Monday, January 12, 2009

Winter Musings: January 2009. Data Storage II: Archiving.

Sorry about the long hiatus from my musings, the Holidays and some other catch up work kept me from blogging for a while.

So today we are talking about the ways you can and archive your data. There are 3 or 4 commonly accepted methods depending how complex you want to make it for yourself. The common thread is our need to maintain multiple reliable copies of a single file. You can use a RAID storage device, DVD/CDR’s, external hard drives, or remote data hosting. (please excuse my wordiness, there is alot of interesting info to cover)

RAID’s
RAID stands for “Redundant Array of Inexpensive Disks” thus all RAID implementations require more than one hard drive to accomplish its functionality. There are several types of RAID’s the most common of which are: JBOD, 0, 1, 5, 6, and 10. JBOD stands for “just a bunch of disks” and allows you to make multiple hard drives behave as they were a single drive or volume. JBOD offers no data protection, however. This is most useful when you have several small and cheap hard drives that you want to gang together. JBOD’s is less relevant these days as 1TB drives are increasingly available.

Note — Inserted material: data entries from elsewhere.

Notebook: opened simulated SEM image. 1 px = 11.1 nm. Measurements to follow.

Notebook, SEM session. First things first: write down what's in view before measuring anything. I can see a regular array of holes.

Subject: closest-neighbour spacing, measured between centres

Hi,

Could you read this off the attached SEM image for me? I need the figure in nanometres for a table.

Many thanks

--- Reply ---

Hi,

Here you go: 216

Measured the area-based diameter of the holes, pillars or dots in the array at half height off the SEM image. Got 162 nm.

RAID0 is called “striping” which is a method of arraying data in somewhat parallel fashion between 2 drives with the benefit of faster reads and writes. The speed gain is a result of performing reads or writes simultaneously on each drive. In practical application you will never experience a 2x performance gain. Like JBOD it also offers no data redundancy.

RAID1 is referred to as “mirroring” in which one drive serves as the main drive while the second is hidden and used only to maintain an exact copy of the first. For example, with two 500GB drives you effectively only have 500GB of storage. Thus the effective capacity is 50% of the total. Losing one drive, however, will not result in any data loss. This scheme is simple and highly fault tolerant as the likelihood of two drives dying at the same time is slim.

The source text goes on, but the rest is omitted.